Donald Trump says women should get equal pay if they 'do as good a job' as men
Donald Trump was in Manchester, N.H., Monday morning for the Problem Solvers Convention, an event put on by No Labels, a non-partisan organization that, per its mission statement, believes “the prevailing hurdle preventing our nation’s progress isn’t disagreement over particular policies” but “an attitude” of division. (Related: hmm.)
The Republican presidential frontrunner spent most of his allotted time talking about how he is a problem solver because he built an ice skating rink in Central Park, but things got interesting when a woman in the audience told him, bluntly: “Maybe I’m wrong, maybe you can prove me wrong, but I don’t think you’re a friend to women.”
Trump responded, first, by saying, “I knew I shouldn’t have picked her.”
He continued:
I respect women incredibly. I have had women working for me in positions that they’ve never worked in terms of construction, in terms of so many different jobs. I had a woman who was in charge of the building of Trump Tower, many years ago, before anybody would have even thought of it, and did a fantastic job. I have given women more opportunity than I would say virtually anybody in the construction industry.
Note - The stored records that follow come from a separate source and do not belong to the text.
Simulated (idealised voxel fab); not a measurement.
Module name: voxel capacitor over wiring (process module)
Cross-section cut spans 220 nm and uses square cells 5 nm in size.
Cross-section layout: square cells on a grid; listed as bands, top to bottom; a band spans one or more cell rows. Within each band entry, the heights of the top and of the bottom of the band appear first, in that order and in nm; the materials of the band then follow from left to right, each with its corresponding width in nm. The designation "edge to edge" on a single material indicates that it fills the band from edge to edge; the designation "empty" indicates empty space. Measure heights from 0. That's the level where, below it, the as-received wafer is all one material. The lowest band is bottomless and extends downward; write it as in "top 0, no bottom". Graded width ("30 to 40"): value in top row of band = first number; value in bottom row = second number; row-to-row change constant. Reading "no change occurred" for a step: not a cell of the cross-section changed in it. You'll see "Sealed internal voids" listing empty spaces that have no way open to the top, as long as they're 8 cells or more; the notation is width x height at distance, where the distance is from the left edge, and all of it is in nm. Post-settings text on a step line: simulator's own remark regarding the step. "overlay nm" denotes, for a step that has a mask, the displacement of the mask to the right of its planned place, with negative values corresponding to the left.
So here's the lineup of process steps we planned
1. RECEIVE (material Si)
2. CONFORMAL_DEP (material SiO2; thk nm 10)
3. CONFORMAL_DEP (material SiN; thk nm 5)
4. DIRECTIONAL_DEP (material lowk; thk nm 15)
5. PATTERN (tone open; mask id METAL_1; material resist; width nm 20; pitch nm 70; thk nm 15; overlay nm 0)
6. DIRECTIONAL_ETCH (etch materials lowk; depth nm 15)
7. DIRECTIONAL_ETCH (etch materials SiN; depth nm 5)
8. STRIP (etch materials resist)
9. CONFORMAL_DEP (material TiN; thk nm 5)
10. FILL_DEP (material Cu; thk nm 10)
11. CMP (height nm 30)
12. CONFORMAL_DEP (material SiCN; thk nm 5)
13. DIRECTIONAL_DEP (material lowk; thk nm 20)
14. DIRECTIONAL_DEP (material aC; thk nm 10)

I have a daughter named Ivanka and a wife named Melania who constantly want me to talk about women’s health issues because they know how I feel about it and they know how I feel about women. I respect women, I love women, I cherish women. You know, Hillary Clinton said, “he shouldn’t cherish,” well I said, I do cherish, I love women…. I will take care of women, and I have great respect for women. I do cherish women. And I will take care of women.
Trump’s stated commitment to women’s health came, tellingly, just moments after he responded to another question about Republican threats to shutter the government: “Well, they don’t want Planned Parenthood funded, and I think a lot of people understand that, including me.” (Related: according to national polls, a majority of people do not understand that.)
But his non-response about cherishing women didn’t satisfy the questioner, who held the mic and offered a more direct follow up: “I want to get paid the same as a man, and I think you understand that,” she said. “So if you become president will a woman make the same as a man and will I get to choose what I do with my body?”
“You’re gonna make the same if you do as good a job,” Trump shot back. “And I happen to be pro-life. OK? I’m pro-life.”
Trump has made statements in the past suggesting that he supports equal pay as a concept, but his most detailed comments to date don’t reveal a thing about the policies he does or doesn’t support when it comes to making that happen.
Back in August, Trump told Morning Joe co-host Mika Brzezinski that “women should have absolute access to capital,” but quickly added: “When it comes to categorizing people, men and women into a group, it gets to be very dangerous.”
“When you have to categorize men and women into a particular group and a particular pay scale, it gets very—because people do different jobs,” he continued. “It’s very hard to say what is the same job. It’s a very, very tricky question. And I talked about competition with other places and other parts of the world, Mika. This is one of the things we have to look at very strongly.”
For Trump, it’s clear Monday was not the day to do that.
UPDATE: CAMPAIGN INTRIGUE ALERT
The woman who asked the question, an 18-year-old college student named Lauren Batchelder, is also an intern for Jeb Bush’s presidential campaign. The Bush campaign confirmed that Batchelder is an unpaid volunteer, but denied allegations that she was a “plant” at the event.
Bush, like Trump, opposes abortion rights, supports defunding Planned Parenthood, and recently had to walk back a comment he made in August about not being “sure” that the U.S. needed “half a billion dollars for women’s health issues.” When asked in 2014 about federal equal pay legislation, Bush responded by asking “What’s the Paycheck Fairness Act?” and has since said that he believes existing laws are sufficient to ensure equal pay.